Sufficient gas volume is estimated using the rule of thumb “400 standard cubic feet per barrel of liquid per 1,000 feet of lift”. Wells with less gas volume are typically not effective candidates for plunger lift. As an example, an 8,000 feet deep well (bottom hole spring to wellhead) producing 40 bbls/day of liquid require at least 128 mcf/day of gas volume (400 scf X 40 bbls X 8000 / 1000) to lift the liquid to the surface. A well capable of producing greater than 128 mcf/d has sufficient gas volume for a plunger to surface the liquid column. Observing the actual flow rate when the well is liquid loaded may lead to erroneous assumptions, as plunger lift may be able to prevent liquid from resettling in the well after it’s been unloaded.

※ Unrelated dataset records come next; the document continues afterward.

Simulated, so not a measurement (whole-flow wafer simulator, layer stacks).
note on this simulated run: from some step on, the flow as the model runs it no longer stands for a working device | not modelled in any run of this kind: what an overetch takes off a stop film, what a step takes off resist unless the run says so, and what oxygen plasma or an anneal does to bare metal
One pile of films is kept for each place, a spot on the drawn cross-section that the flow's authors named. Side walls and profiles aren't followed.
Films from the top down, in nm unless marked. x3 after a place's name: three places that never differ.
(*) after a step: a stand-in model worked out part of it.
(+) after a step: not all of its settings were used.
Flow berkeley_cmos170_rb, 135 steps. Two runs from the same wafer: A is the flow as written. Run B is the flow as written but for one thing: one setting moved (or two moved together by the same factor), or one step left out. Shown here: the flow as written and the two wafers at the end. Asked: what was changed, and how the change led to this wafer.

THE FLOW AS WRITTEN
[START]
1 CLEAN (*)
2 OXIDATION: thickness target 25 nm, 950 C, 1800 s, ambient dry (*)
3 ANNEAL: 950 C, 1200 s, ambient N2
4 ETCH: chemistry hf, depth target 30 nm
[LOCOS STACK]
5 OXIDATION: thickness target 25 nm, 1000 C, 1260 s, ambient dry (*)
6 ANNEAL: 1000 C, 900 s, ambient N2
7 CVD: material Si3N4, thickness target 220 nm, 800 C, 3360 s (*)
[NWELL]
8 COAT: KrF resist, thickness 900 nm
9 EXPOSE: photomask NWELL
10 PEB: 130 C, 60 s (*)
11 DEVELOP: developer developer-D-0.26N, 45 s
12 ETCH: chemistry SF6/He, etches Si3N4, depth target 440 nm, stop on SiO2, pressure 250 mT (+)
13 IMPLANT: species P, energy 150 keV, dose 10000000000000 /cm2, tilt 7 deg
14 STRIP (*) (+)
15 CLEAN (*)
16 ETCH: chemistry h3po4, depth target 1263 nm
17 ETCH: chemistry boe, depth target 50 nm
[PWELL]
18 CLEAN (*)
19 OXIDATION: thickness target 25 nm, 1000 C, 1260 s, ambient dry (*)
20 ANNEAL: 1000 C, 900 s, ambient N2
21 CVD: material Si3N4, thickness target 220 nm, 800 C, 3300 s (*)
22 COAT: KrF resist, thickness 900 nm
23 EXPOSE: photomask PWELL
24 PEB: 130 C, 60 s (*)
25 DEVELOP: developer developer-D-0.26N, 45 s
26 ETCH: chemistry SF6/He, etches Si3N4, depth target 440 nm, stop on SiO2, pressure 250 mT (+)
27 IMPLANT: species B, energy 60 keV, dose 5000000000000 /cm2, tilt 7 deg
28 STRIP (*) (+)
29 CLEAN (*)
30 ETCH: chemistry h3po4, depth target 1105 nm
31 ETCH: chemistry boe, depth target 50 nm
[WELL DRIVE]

Sufficient gas pressure to operate a plunger lift system is best evaluated using the Foss and Gaul equation, yet can be approximated by the rule of thumb requiring the available well pressure to be at least two times the pressure generated by the tubing liquid column. Lift pressure is the numerical difference in casing and line pressure, while liquid load is the numerical difference in casing and tubing pressure. When lift pressure is capable of building in a reasonable period to at least two times the liquid load, the well has sufficient pressure to surface the plunger and liquid column.

Gas wells meeting the three above conditions are generally good candidates for plunger lift. However, operators must carefully consider questions 4 through 7 for optimal well performance.

Once a well is qualified as a plunger lift candidate, the question remains when to install the system. Often, industry practice results in waiting until production declines, then addressing the problem. It is natural for operators to seek financial justification prior to installing a plunger lift system. However, the cost to return production to the natural decline curve is much greater than prevention!

Ultimately, the goal should be to maintain production along the well’s initial natural decline curve. Using a production graph to generate a decline curve will predict when production will approach the critical flow rate region. Note that the actual critical flow rate may be greater than that predicted by Turner (Ref SPE 94081 “A Systematic Approach to Predicting Liquid Loading in Gas Wells and SPE 120625 “Guidelines for Proper Application of Critical Velocity Calculations”).

Prior to production entering the critical flow rate region is the proper time to install a plunger lift system on qualified wells.

Applying this approach (Fig 5) suggests installing plunger lift on qualified Barnett Shale wells about nine months after initial production.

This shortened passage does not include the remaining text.